Friday, February 18, 2011

Murder Most Foul

Ok it's been 6 years and 6 weeks since the murder.  I'm mostly back to normal.  But with glitches.  Charley fell down the other day - slipped on some slopped dish water on the kitchen tile.  He's sustained some bruises and for some reason felt that an elastic bandage might help the pain.  So he walked over to CVS and bought one.  So far so good.  

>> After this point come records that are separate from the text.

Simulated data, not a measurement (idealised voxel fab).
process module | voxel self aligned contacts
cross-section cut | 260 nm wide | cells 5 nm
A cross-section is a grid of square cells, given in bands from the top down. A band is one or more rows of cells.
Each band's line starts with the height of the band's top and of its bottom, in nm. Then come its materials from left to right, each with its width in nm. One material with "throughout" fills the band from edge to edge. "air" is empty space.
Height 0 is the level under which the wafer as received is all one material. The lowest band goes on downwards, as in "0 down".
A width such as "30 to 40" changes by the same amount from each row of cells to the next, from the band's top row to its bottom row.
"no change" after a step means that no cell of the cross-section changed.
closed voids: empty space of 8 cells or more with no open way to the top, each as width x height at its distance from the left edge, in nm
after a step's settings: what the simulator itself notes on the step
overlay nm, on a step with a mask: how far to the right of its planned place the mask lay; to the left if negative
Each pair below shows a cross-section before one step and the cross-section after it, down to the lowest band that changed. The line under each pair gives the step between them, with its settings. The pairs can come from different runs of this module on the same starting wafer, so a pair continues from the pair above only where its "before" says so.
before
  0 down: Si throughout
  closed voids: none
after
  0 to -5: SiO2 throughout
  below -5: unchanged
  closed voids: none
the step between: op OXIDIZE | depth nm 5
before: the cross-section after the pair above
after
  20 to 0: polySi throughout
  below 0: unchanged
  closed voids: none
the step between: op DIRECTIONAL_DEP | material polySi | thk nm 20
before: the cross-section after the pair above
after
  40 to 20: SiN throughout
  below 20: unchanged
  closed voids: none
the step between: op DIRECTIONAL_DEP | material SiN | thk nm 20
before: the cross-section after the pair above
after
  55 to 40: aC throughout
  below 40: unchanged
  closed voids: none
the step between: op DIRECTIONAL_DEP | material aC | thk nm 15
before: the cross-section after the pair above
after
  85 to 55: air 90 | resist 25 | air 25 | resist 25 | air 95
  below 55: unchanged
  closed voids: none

Well, he didn't actually use it, he just left it on the counter.  Enter me, early morning groggy, to find an elastic bandage box on the kitchen counter with a picture of an entire leg wrapped up ... like ... a ... mummy.


ZAP
Suddenly I am transported back 6 years and I'm sitting on a hard pew in a courtroom.  This isn't memory, it's a sci-fi flashback.  I could feel the hard wood beneath me.  To my right and up a few rows is a very sullen Richard James Kasparson.  A few minutes from now, there will be a break while the jury deliberates and he will turn an glare at me without blinking for several minutes.  Glaring with hate and menace in his eyes as if I am to blame for the fact that he is sitting there, awaiting the verdict of his peers for the charge of murdering my father.  I don't blink either.  When the jury comes back, several security guards with lots of weapons will enter the room.  Two of them will stand near me.  The night before Kasparson had bragged that if the jury said he was guilty he was going to "make a break for it."  I will feel safe with these burly commandos standing near me.

But right now the prosecutor is doing his summation.  "15 minutes.  That's how long it took for Charles Repenning to die.  7 minutes of seizures before he became unconscious.  I am going to talk to you about that death for 7 minutes so you can understand what the defendant put Mr. Repenning through."  And for 7 minutes he gave detail after detail of the my father's horrible death while huge slides flash on a wall of the courtroom.  Slides of the murder scene.  Slides of the lesions where he was bound with the telephone cord.  Slides of the bruises on his neck where someone tried to strangle him.  Slides of his body, naked except for boxer shorts and the elastic bandage wrapped over and over and over around his neck and face and mouth and ears and eyes and head.  

 It was the longest 7 minutes of his life and probably mine.

Six years ago I came home and threw away every elastic bandage I had saved over years of repeated sprained ankles.  I knew I was being crazy, but they looked to me like murder weapons.  Dangerous things to have in the house.  I gave myself permission to throw them away because, I reasoned, I was in shock.  I have walked carefully and refrained from high heels ever since so that I do not require another elastic bandage.  I haven't really thought about it since.  If I had, I probably would have thought that I was "over" that particular phobia.  I mean, really.  It's been six years.  Life goes on until you are murdered.  You have to move past the rough spots.  Right?  Apparently not.  Some things have changed about me permanently.

My reaction to that box yesterday was the same as it would have been if I found a rattlesnake in the kitchen.  Namely: don't panic, think calmly and protect your family by carefully getting rid of the dangerous thing.
I apologized to Charley and threw it away.

I feel much better, and foolish. 

1 comment:

  1. It is amazing how supposed small things trip us up by their memories. Thank you for your sharing. What a horrible experience to live through once more.